Re: [BUGS] ERROR: character 0xe3809c of encoding UTF8 has no equivalent in EUC_JP

2011-03-24 Thread Kasia Tuszynska
Hi, 
We have a customer in Japan who would be interested in this fix, in the future. 
Would you like me to enter it as an official Postgres bug?
Sincerely,
Kasia 

-Original Message-
From: Tatsuo Ishii [mailto:is...@postgresql.org] 
Sent: Tuesday, March 22, 2011 10:17 PM
To: itagaki.takah...@gmail.come 
Cc: Kasia Tuszynska; pgsql-bugs@postgresql.org
Subject: Re: [BUGS] ERROR: character 0xe3809c of encoding UTF8 has no 
equivalent in EUC_JP

 Agreed if the encoding is added as an user-defined encoding.
 I don't want to add built-in encodings only for Japanese language any more.

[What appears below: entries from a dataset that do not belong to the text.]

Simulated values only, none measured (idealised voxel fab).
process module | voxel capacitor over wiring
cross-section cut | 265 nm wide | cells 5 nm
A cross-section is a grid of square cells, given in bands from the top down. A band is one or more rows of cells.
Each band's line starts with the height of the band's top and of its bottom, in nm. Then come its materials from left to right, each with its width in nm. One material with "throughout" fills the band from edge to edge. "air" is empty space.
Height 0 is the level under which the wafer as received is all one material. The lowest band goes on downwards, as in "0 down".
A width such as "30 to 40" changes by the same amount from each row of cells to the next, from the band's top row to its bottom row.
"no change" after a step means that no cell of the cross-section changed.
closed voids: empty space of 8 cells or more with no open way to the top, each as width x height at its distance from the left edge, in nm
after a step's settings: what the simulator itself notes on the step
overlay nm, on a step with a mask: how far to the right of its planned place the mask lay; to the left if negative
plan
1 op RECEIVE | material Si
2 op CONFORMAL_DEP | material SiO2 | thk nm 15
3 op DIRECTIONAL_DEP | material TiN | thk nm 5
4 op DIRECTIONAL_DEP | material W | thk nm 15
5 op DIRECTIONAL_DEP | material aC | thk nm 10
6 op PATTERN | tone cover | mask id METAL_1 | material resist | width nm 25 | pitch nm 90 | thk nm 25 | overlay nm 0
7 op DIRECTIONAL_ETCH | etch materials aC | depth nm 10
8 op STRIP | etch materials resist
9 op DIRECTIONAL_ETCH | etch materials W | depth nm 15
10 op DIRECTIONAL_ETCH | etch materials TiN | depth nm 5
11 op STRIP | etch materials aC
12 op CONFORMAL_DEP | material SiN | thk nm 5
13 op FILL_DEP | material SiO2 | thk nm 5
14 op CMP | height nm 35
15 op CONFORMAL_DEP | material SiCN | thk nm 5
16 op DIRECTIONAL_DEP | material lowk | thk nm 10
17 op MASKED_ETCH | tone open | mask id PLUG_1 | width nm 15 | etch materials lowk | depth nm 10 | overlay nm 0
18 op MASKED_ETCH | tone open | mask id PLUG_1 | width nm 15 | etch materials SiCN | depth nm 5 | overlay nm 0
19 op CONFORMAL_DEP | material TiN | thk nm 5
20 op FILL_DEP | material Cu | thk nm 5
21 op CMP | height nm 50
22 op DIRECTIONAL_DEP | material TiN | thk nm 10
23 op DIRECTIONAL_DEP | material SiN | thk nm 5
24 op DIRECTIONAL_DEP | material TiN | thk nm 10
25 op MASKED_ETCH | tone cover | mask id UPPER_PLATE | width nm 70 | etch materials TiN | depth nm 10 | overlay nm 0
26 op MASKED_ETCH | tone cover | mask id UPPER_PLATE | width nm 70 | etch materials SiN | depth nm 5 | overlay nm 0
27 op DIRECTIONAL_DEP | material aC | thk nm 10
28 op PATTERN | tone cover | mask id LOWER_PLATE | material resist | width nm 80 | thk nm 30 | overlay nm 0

I do not agree here. Adding one more encoding/conversion is not big
deal.

Anyway these soltions would come to be real after one or two releases
at the earliest. The realistic solution available today is replacing
default conversion for EUC-JP and UTF-8.
--
Tatsuo Ishii
SRA OSS, Inc. Japan
English: http://www.sraoss.co.jp/index_en.php
Japanese: http://www.sraoss.co.jp


-- 
Sent via pgsql-bugs mailing list (pgsql-bugs@postgresql.org)
To make changes to your subscription:
http://www.postgresql.org/mailpref/pgsql-bugs


Re: [BUGS] ERROR: character 0xe3809c of encoding UTF8 has no equivalent in EUC_JP

2011-03-24 Thread Itagaki Takahiro
On Fri, Mar 25, 2011 at 03:33, Kasia Tuszynska ktuszyn...@esri.com wrote:
 We have a customer in Japan who would be interested in this fix, in the 
 future. Would you like me to enter it as an official Postgres bug?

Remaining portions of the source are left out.